You Are Viewing

A Blog Post

That Old American Disillusion

5P8A1983_webYears slide by with reckless abandon. I find another year has dissolved in the smog of fighting the clock in the concrete jungle I now call home. We traveled 3000 miles to be with family for the holidays. It’s the old Planes, Trains, and Automobiles gag (with the exception that we have yet need to jump on a train – but we’re still days to go before the return trip home, so let’s not get too far ahead of ourselves in expectation). It’s always good to see family especially after such a long stint of being away from the people that helped carve and form the person that you eventually slump into. The annual traditions of over-eating, consuming mass amounts of beer, wrestling matches, and flinging footballs as far as the arm will whip them into the sky reminds me of the cold hard fact of life, You’re Not a Kid Anymore. You make one wrong move throwing a football or too hard of a bump playing Sabotage H-O-R-S-E and you are nursing an injury for a month. However, it is always family that makes you feel young again, like a dog finding his old pack members and running around in reverie of that childhood memory. I suppose we’re all trying to get back to that place… lifetimes ago, different people, different lives. I feel as though I’ve lived so many it’s hard to grasp who I really am anymore. All of the moves, all of the motives, all of the loves and hates, all of the battles, struggles, failures, and triumphs. Going home always reminds you of who you are and where you began. Photos, perhaps horrid home videos of 80s and 90s awkwardness, art work, paintings, items that hold memories and nostalgia. You can never truly go home, for that home was lost in the pages of history, but it’s nice to look at from a child’s eyes. Seeing our daughter slide around on the floors and take it all in really helps put it all in perspective. I’m sure it’s hard and wonderful for our parents and relatives to go through that lighthearted phase for another round. There’s something to be said about having family closer than thousands of miles away.

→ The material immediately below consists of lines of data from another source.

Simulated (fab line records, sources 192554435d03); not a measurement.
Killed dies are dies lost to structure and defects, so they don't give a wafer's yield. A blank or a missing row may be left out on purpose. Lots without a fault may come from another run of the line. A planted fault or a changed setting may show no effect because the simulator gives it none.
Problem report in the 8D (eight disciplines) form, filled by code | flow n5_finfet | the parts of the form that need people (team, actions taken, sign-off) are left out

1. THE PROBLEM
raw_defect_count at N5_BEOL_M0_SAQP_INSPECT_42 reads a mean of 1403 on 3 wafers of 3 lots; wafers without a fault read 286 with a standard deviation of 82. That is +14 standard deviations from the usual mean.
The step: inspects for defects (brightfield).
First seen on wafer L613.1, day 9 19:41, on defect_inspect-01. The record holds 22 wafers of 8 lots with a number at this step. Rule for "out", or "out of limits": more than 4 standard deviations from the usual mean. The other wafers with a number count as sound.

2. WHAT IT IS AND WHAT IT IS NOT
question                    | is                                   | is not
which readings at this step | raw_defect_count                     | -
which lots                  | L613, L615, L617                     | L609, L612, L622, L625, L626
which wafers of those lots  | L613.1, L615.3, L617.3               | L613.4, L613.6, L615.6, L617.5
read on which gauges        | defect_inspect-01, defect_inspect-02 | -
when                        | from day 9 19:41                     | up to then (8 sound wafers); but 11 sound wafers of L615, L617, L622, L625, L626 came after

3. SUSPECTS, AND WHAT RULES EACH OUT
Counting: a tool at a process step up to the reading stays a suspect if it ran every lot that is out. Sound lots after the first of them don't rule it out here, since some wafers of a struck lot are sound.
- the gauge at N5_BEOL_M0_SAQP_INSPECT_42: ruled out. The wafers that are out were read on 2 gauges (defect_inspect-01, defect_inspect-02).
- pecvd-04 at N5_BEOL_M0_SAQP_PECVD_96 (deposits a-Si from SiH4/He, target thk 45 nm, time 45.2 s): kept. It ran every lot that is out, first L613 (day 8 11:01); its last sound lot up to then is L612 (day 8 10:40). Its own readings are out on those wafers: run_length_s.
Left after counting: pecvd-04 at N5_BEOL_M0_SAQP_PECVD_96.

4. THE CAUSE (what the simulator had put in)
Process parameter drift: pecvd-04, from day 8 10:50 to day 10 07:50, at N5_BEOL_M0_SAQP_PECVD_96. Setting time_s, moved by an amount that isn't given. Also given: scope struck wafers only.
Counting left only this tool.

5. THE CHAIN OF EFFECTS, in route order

I’ll make an attempt at not sounding bitter and jaded about my life in the tinsel lined glint of over-priced housing and self-absorbed California bullshit. I realize that most of you don’t live here and if you have visited the vast expanse of purchased Northern-Mexico it has been to visit Walt Disney’s whimsical expanse of painted childhood wonder or to visit the bloated ego of a Hollywood system long lost in the pursuit of the almighty dollar. If you’ve read this far, I’m going to take a wild stab in the ether and say that you and I can agree that the whole “attempt at not sounding bitter and jaded” has failed miserably and that we can continue on amicably through this pandering bullshit we’ll call a blog. Are you still onboard? Okay.

Although I have made a home of this sweltering land of asphalt, facepaint, and glitter otherwise known as Los Angeles I am constantly finding the world devoid of dreams; instead filled with the salt-weighted tears of shattered hopes, disillusion, and the bloated depression of settling for something much less than what we bargained for. Perhaps that last sentiment is not aligned with the others, for it could be the case that the bargain was indeed placed and landed exactly where it’s supposed to… as one or more parties had not (or never intended to) keep up their end of the bargain. At the end of the day it spills out through open window sills – floating on clouds of sad popular music, talent shows spit shined with celebrity opinion, and wafts of garlic infused late night dinners. There is a serenity that soaks through the skin on these late night parades through my Los Angeles neighborhood. These poured concrete trailways leading in corners and roundabouts rumble with enough gasoline powered cacophony and human noise pollution to funnel the mind into a blank plane of Zen. Suddenly the plants clinging to stucco walls come alive, the neons flood the air – bleeding over the sea moisture carried inland from the subtle oceanfront some 12 miles away – and just for a fleeting moment I can clear the mind enough to gain a sliver of clarity and perspective. Of course, some people can get this from ironing their shirt, or taking a hot bath. It would seem I need a heavy dose of chaos and overpowering stimuli to cut through the fog of the modern condition to attain this meditative om.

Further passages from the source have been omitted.